Interest rates began trending up earlier this year and the Fed began a series of rate hikes in March that have lifted the 0.25-percent figure to 1.5 percent now, with another boost due this month.

The federal debt—which is held by the tax-paying public—is slated to reach its highest-ever levels as a share of the economy over the next decade, according to the CBO. 

The rising debt’s demands on the treasury are compounded by rising interest rates on that growing debt.

As the government’s debt rises and interest rates climb, legislators will be under pressure to spend less in other areas such as defense and health care, analysts warn.

“Rising interest rates grow our debt and increase the burden on the next generation, forcing them to pay more for our past than for our future,” CEO Michael Peterson of the nonprofit Peter G. Peterson Foundation, which works to reduce government debt, said in comments cited by the WSJ.

The U.S. owes about $30 trillion and will pay about $8.1 trillion in interest over the next 10 years, the CBO has calculated.
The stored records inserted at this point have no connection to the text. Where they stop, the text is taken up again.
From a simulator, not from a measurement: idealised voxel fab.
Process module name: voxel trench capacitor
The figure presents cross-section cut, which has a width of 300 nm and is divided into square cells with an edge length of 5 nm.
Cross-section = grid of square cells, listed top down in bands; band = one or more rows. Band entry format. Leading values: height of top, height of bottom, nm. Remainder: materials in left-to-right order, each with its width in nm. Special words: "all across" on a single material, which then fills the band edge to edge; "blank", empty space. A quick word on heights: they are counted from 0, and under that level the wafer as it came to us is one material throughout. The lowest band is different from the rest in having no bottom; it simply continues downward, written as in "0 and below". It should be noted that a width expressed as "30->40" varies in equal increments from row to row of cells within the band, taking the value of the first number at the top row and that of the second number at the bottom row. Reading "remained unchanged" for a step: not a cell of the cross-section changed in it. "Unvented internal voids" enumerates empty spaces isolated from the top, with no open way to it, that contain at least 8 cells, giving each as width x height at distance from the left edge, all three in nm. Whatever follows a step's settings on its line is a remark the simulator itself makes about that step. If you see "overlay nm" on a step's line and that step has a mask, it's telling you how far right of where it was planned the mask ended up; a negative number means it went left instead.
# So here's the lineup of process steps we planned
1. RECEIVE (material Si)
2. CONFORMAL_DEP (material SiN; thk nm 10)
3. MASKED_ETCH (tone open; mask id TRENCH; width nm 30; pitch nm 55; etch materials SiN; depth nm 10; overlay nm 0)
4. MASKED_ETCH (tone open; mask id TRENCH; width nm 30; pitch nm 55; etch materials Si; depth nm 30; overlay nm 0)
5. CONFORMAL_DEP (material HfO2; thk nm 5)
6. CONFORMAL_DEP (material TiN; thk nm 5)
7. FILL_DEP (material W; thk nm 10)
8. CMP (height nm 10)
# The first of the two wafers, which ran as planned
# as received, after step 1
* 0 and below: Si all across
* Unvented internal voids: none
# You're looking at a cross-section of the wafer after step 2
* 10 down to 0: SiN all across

TREND FORECAST: Given political and economic realities, taxes cannot be increased enough, and spending cannot be cut enough, to reduce the deficit meaningfully.

Spending cuts and tax increases both will be needed to bring the federal budget back to some level of rationality.

TREND FORECAST: Congress will make no headway in settling the budget tussle until the leadership of both parties in the House and Senate are replaced with a political party that concentrates on the needs of the nation, does not support wars and the military industrial complex, and works to build one of our Top 2022 Trends, “Self-Sufficiency”. 

A key element of anti-globalization/anti-establishment platforms will be a call to restore the individual and unique arts, crafts and trade talents that once identified countries… but has all but vanished with globalization

With its eye on the future, China’s “dual circulation” economic policy is leading the trend (“China Announces “Dual Circulation” Economic Policy,” 9 Sep 2020).

Since the 1980s, China has grown its economy by emphasizing manufacturing and exports, a policy dubbed “external circulation.”

Now China has cultivated an expanding middle class and moving up the ladder lower class that is capable of supporting its own consumer economy—an “internal circulation” of goods and services—where its population of 1.4 billion people buy products, create fashion, sounds and styles that are “Made-in-China.”

The dual circulation policy still emphasizes making goods for export and generating income from foreign sales, but places equal weight on consumer spending that will leave China’s economy less dependent on the ups and downs and geopolitical clashes of world markets.